It's a lot like your own financial accounting. What matters are the inputs to your accounts and outputs from them. Transfers between your own accounts do not change your wealth.

"But let’s not forget that the entire planet is literally powered by the sun. Incoming solar energy drives the Earth’s weather systems, winds and ocean currents. [...] This uses a lot of solar power, so it’s hardly surprising that there’s a mismatch between incoming and outgoing energy."

In the sense you mean, it doesn't use any power. Energy is conserved. All the energy that drives the convection cycles is turned into heat by friction and turbulence. All the energy converted to useful work by a heat engine goes the same way. What 'makes things go' is the way the heat/energy is distributed - the differences in temperature - not the energy itself. That's a subtly different concept called 'entropy'. It's the entropy that gets 'used up' by heat engines and weather; the energy just moves around without increasing or decreasing.
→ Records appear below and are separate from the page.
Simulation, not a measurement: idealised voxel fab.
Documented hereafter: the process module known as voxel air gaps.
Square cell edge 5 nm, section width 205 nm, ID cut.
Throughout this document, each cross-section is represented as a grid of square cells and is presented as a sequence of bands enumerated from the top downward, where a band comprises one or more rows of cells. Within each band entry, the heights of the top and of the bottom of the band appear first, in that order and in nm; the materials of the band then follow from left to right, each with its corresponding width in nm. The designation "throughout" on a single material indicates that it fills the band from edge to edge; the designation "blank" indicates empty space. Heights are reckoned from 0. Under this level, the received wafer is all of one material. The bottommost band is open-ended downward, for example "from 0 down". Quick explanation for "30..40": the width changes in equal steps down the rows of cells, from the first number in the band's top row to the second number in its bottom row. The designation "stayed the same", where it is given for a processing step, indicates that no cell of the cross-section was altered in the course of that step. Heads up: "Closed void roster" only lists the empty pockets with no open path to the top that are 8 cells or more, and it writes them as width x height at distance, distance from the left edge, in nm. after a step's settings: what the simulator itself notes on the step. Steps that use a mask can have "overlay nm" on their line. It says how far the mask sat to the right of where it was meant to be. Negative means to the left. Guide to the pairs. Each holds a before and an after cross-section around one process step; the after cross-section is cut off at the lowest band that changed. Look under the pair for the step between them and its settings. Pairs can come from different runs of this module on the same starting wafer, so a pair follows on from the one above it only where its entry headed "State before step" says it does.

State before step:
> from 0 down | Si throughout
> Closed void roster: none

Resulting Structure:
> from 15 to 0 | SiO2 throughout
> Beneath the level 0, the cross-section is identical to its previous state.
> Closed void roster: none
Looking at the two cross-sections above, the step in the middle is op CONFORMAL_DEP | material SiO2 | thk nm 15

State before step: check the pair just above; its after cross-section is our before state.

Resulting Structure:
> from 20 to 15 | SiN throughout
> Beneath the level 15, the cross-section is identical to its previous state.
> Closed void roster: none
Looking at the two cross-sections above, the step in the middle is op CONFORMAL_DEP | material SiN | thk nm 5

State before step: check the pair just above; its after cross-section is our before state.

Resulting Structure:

Whether there is a mismatch depends on whether you're talking about the sea/ground surface, or the Earth as a whole. The ground only gets enough incoming sunlight to warm it to about -20 C. At this temperature, it would be radiating exactly as much as it was getting and would be in equilibrium. Since the surface is a lot warmer than that, it's radiating more energy than the sunlight provides directly, and unless it was getting some more from somewhere else, would cool to - 20 C. If the atmosphere was transparent, then all this energy would escape the planet, and the planet as a whole would be losing energy, and hence cooling. That doesn't happen, because the radiation from the surface does not escape directly to outer space, because the atmosphere is partly opaque.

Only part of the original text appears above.